When operating a business from an English-speaking country, it’s easy to overlook the finer details of legal requirements overseas. However, if your business also has a base in Germany, Austria, or Switzerland, you will more than likely be required to provide an impressum on your online presences. Failure to do so could lead to disciplinary action, which could have serious consequences for the...
The need for a global touch
With the advent of social media, our world can at times, feel smaller than ever. Perusing through posts, checking tweets, and reading e-mails gives us constant insight into what friends and families are up to—even if they are located halfway across the planet.
In an ever-increasingly globalised economy, it’s easy to think that these diminishing barriers also apply to business practices and norms. But even today, variations in legal practices, trade policies as well as differences in cultures still loom large in shaping our intertwined economic environment. Perhaps no sector showcases some of the challenges such nuances are able to bring forth more than the current surge of web 2.0 companies currently conquering the globe. Google, Facebook, Uber, and Airbnb have all encountered various bumps in the road throughout their campaigns to broaden their reach beyond US borders.
But setting up or expanding an enterprise abroad requires more than just being aware of macro trends, like those mentioned above. It’s often easy to forget the smaller, more workaday details when establishing an international presence. One interesting example that highlights the need for keeping up with such fine points is use of an Impressum (Latin for “printed”) in Germany, Austria, and Switzerland.
What’s an Impressum?
Sometimes also translated as “imprint”, an Impressum is a type of notice that indicates basic legal and publication information to the visitor. While there is neither a direct translation nor an exact legal equivalent in the UK, Impressums do share some commonalities with other terms often found in English-speaking countries (e.g. “Legal notice” or “Site notice”).
Companies and online media outlets, such as newspapers, magazines and journals, wishing to operate within any of these countries are obliged to make this information easily available to users. This requirement also applies to legal entities registered outside of the German-speaking realm that compete on the respective German, Austrian, or Swiss markets. Failing to comply with such regulations can prove to be a burden and may result in written warnings or even fines of up to 50,000€, such is the case in Germany.
What does an Impressum need to display?
Below we have laid out exactly what should appear in an Impressum in Germany. As anchored in the country’s telecommunication legislation, the following elements need to be present in every Impressum, if available.

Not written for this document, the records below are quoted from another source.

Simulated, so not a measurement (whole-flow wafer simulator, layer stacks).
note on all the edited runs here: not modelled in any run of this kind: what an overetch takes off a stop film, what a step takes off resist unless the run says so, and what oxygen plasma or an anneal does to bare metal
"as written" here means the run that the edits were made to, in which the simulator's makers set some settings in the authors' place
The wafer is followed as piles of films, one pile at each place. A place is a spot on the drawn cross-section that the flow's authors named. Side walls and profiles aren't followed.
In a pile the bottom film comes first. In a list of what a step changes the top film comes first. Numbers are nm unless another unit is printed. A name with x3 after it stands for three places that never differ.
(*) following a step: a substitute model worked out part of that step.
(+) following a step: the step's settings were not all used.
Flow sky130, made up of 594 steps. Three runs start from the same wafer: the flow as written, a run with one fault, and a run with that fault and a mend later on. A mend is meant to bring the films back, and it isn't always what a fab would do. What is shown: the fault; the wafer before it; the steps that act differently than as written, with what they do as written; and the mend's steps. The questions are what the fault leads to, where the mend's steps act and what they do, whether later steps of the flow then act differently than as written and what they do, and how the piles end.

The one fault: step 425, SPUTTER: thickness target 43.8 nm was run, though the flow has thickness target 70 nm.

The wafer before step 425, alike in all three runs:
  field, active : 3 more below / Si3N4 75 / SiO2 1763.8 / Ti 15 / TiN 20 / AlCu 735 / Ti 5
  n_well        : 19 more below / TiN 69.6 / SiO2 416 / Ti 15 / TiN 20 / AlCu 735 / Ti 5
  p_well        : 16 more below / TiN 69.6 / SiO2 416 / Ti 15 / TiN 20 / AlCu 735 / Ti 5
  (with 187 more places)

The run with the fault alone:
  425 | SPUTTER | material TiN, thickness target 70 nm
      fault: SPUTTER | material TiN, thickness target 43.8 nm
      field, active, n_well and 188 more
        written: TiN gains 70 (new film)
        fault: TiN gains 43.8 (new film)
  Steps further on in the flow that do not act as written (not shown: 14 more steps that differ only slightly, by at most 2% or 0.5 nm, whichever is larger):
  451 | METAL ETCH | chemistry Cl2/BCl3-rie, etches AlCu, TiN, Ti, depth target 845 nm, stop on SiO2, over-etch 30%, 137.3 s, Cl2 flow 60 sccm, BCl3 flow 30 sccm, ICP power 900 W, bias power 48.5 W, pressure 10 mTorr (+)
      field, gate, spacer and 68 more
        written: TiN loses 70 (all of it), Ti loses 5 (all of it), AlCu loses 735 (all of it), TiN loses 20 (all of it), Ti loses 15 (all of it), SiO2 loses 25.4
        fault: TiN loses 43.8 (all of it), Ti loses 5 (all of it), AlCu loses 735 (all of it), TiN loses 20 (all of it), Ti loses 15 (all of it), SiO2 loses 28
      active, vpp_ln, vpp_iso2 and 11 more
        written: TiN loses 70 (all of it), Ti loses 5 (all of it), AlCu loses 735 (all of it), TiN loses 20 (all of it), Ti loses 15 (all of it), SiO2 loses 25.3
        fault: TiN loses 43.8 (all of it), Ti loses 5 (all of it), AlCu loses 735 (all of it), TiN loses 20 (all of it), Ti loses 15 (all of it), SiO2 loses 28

- Name of the website operator or legal entity behind the web presence
- (commercial) address
- Contact information (e-mail and telephone numbers should always be included; fax if applicable)
- German trade register number or foreign equivalent
- VAT Identification number/business identification number
- Job or trade-related information (professional association/professional title)
- Information on the board of directors (should regulatory authorisation be required)
There is no one-size-fits-all strategy when doing business internationally, and as the example above shows, being mindful of the unique quirks of your target country will not only facilitate trust: it will also help you steer clear of irritating warnings or burdensome fees.